Registrar/Deputy Registrar
Date...............
Solicitors: Ellis Law, Auckland
Carter & Partners, Auckland
Copy to: P J Dale/D W Grove, Auckland
ICON CENTRAL LIMITED V COLLINGWOOD & ORS HC AK CIV-2008-404-007424 15 June 2011
[1] The judgment of 9 December 2009 refers. The parties have been unable to resolve the issue of costs. The principal difference between the parties is the categorisation of the proceedings and the appropriate time band.
[2] The defendants also note that no evidence was called in the Icon proceedings except for the joint valuation insolvency experts.
[3] The Icon proceedings were just as significant to the developer as the other proceedings (Hickman & Ors v Turner & Waverley Limited & Ors CIV-2008-404-
005871 and Icon Central Limited v Collingwood & Ors CIV-2008-404-007424) were. This costs judgment should be read with the costs judgments in those proceedings delivered today. In a way, the fact the developer was the plaintiff in the present proceedings, made it more difficult tactically. Category 3 is appropriate.
[4] Further, I accept that, as in the other proceedings, band 3 is the appropriate time band.
Disbursements
[5] The defendants’ challenge a number of the disbursements claimed. They take issue with the claims for taxis to and from the High Court, the Trans Legal Service fee for the service of subpoenas and Paragon Investigation Services’ fees for obtaining contact details for potential witnesses. These latter challenges are on the basis the plaintiff chose not to call the witnesses.
[6] I decline the claim for the taxi to and from the High Court as not being an expense that would ordinarily be charged for separately from professional legal services. I note a similar claim was declined by Fogarty J in Mawhinney v Waitakere City Council.[1]

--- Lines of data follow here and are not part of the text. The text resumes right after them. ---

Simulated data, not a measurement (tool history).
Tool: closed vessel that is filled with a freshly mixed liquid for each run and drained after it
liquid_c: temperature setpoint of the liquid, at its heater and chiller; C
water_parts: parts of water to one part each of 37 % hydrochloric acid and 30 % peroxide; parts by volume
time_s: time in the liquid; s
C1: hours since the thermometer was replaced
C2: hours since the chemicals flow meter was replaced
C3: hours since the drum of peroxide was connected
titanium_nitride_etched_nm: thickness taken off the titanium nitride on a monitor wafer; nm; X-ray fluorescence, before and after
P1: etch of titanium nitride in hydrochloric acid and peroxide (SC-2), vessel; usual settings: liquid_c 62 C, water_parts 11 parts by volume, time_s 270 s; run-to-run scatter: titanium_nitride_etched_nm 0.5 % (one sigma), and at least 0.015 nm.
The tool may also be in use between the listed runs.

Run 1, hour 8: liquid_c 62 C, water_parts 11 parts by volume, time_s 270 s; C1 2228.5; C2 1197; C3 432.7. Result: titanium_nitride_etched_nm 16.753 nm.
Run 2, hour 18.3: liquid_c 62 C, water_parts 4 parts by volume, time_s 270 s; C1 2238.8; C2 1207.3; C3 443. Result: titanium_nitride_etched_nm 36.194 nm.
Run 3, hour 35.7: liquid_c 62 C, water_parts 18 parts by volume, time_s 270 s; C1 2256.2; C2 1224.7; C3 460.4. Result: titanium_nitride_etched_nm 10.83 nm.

[7] In relation to the claim for the fees for service of subpoenas and investigative services, counsel explained that the fees related to agents’ services to obtain the
contact details of potential witnesses once the witnesses were identified in the particulars and witness statements. Seventeen witnesses or potential witnesses were contacted. Counsel submits that in some cases what they had to say added to the plaintiffs’ case and, even if not called, the inquiry was reasonable. Many were subpoenaed to give evidence and hence the claim for the fee for subpoenas issued.
[8] I accept that those costs would ordinarily be charged separately from professional legal services. They were specific to the conduct of the proceeding and in the circumstances were reasonably necessary for the conduct of the proceeding and reasonable in amount. I approve them.
[9] The plaintiff is to have costs in the sum of $247,665 together with disbursements of $35,352.28, in total $283,017.28.
[10] The costs award is against the first, second, third, eighth, 10th, 14th, 15th, 16th,
20th and 24th defendants jointly and severally.
Venning J
[1] Mawhinney v Waitakere City Council HC Auckland CIV-1999-404-001805, 26 September 2007 at [13].